Planning Ahead: Building on Children’s Starting Points in the EYFS

It’s that busy time of year again where you’ve received a brand new cohort of children and have undoubtedly spent most of your time getting to know them as individuals and building those positive relationships with the children in your class. You will have been observing and understanding the children as learners: their starting points, their unique dispositions to learning, their interests, their family life and wellbeing, their prior knowledge and any potential gaps in their learning.  But all of this is only useful if we do something with that information to ensure children make progress.

In a world where schemes of work dominate school curricula and filter into early years classrooms, we need now, more than ever, to really consider what is best for children and their learning and development. The planning process should always begin with the individual child and their starting points. Starting anywhere else, doesn’t tend to end well and often leaves children with gaps in their knowledge and vital skills left underdeveloped.

The Importance of Assessing Starting Points

Assessing and understanding children’s starting points is a vital part of children’s first few weeks and it helps to nurture a successful Early Years Foundation Stage (EYFS) journey. It lays the foundation for effective planning and ensures each child’s unique needs are met.

In the EYFS, children enter our classrooms with diverse backgrounds, skills, and understanding of the world around them. By starting with our knowledge of the individual child, we gain a clear picture of where they stand in their learning journey so far. This knowledge can empower us, enabling us to plan challenging provision and teaching that match children’s capabilities and build upon what they already know.

Shaping the Curriculum

What we do with the baseline information is crucial. From experience, baseline observations can sit in folders, hidden in cupboards and often aren’t looked at afterwards or even ever! But the key reason we carry out these baselines is to gather and analyse children’s starting points and then crucially, use this to tailor your planning going forward.

In Part 1 of Ofsted’s research into Early Years (Best Start in life part 1: setting the scene), Ofsted state, ‘When considering the curriculum in the early years, it is important to think about the knowledge that children may already have. Effective practitioners do not make assumptions about the kind of knowledge that children may bring with them from home.’

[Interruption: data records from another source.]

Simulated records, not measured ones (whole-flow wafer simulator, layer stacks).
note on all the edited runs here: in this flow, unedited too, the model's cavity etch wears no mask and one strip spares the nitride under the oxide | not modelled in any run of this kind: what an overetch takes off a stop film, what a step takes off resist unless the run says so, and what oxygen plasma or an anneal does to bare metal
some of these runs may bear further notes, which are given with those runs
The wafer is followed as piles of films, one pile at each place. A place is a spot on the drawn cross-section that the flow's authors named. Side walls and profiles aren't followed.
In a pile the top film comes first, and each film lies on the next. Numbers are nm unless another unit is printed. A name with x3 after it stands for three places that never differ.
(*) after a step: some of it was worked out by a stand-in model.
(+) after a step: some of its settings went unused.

The tricky bit isn’t usually the observations of learning and development, rather it is the analysis part. An observation on its own just provides us with information about what a child is doing or can do. But it’s the analysis that is important: what does the observation tell you about the child’s learning and development and how significant is this information?

To be able to carry out the analysis part effectively, practitioners must have a good understanding of children’s ‘typical’ development as this will help you to understand the significance of what you are observing.

Development Matters and the Birth to Five Matters document are both valuable resources which will support you and other practitioners in understanding child development and also in identifying the subsequent steps in children’s learning. Both tools offer distinctive approaches and are useful in the analysis process as they help to connect children’s development to the areas of learning within the EYFS and also to the Characteristics of Effective Teaching and Learning.  It would be worthwhile to explore both of these and perhaps gather a collection of resources that provide guidance on typical developmental stages in order to support you in analysing children’s starting points. Be careful that you don’t use these tools as ‘checklists’. They are there to help you with analysing and planning ahead for the children in your class.

Ensuring Progress

No two children are the same, and therefore starting with ‘Week 1’ of a prescribed maths scheme for example, will be challenging for many children as they will have very different starting points. Some may come with prior knowledge and skills, while others might never have come across a concept or may have gaps in their understanding. By analysing baseline assessments, we can identify these gaps quickly and develop targeted teaching to meet the needs of the children.

The aim is to be able to tailor our continuous provision and implement strategic teaching methods to bridge the knowledge gaps effectively and ensure we are not building on foundations of sand. Formal interventions shouldn’t be seen as the only solution to support or challenge children, and neither should prescribed schemes of work. What we should be doing is first addressing the quality of our teaching and the quality of our provision to ensure it meets the needs and stretches just beyond children’s starting points. To do this, we must first focus on those starting points and glean that crucial information about how to shape our curriculum and learning experiences.


Things to consider…

  • How confident are you and your team in observing and analysing children’s starting points?
  • Is there a detailed and consistent understanding of child development across the team?
  • Do you draw on a bank of resources to help support practitioner knowledge of child development?
  • Do your observations of children’s starting points inform your planning, changes to your provision and the role of the adult?
  • Are there any current barriers to carrying out effective baselines and how might these be overcome?